If, like me, you awake on Saturday morning with a thrill of excitement, knowing that Fraser Simpon's cryptic crossword awaits you in the Globe & Mail, you will have felt crushing disappointment this morning. In today's puzzle, the clues don't match the grid.
This isn't the first time it's happened, although it's rare. A few years ago, when I discovered that the grid didn't match I reverse engineered the grid based on the clues provided. (That was back in my pre-toddler days when I had more time!) It was so exciting to be able to share the right grid with all of you. I even got a shout out from the public editor at the Globe & Mail, which was a lot of fun. And it brought me in touch with other cryptic crossword fans, including one named Sally who has been compiling Fraser Simpson's grids for years just in case a mismatch happens. She kindly sent me her library.

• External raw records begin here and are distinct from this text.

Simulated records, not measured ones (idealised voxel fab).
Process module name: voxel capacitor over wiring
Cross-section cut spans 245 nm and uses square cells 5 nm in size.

So, let's all give Sally a big "Thank you!" Because when I saw the mismatch today, I immediately dug out her old email and located the right grid. I'm happy to be able to share it with all of you. Happy puzzling!
If you grew up in Ontario in the 1980s like I did and you're tackling this Saturday's Globe and Mail cryptic crossword by the great Fraser Simpson, you'll notice two things that other solvers might miss.
The first is a blatant and, to me, very welcome political commentary in 8 Down:
"Done with Ford," I snarled (3, 2)
As with any great cryptic clue, you don't have to know who Ontario Premier Doug Ford is to solve this riddle, which is an anagram. But there's a whole other level of satisfaction if you do. Doug Ford, is the brother of the internationally notorious, and now deceased, crack-smoking Toronto mayor Rob Ford. Among the many, many things Doug Ford is enacting as the newly elected Ontario Premier that are infuriating Ontario residents (especially teachers, which Fraser Simpson is, parents, and anyone else who cares about the education of an entire generation of fellow residents) are extreme cuts to education funding. Experts predict these will have profoundly negative effects on students.
As I've blogged about before, here and here, cryptic crosswords have a long and interesting history of serving as a vehicle for political messages. This is not surprising: setting cryptic crosswords is a form of creative writing, and writers have long found wonderfully creative ways of asserting their political stances, including, more recently in the U.S., the use of an acrostic in the resignation letter of the U.S. President's Committee on the Arts and the Humanities, and the creation of a special two-part "The Writers Resist" episode of the Dear Sugars podcast.
Now, the Ontario budget cuts are making headlines across the country; you didn't have to grow up in Ontario in the 1980s to appreciate it. But if you did -- if you were a student during the Mike Harris era like I was -- you will be feeling an especially maddening sense of déjà vu.
The second clue that shoots right to the heart of 1980s Ontario kids is 26 Down:
Bruno's roomie at Macdonald Hall voices displeasure about start of term (5)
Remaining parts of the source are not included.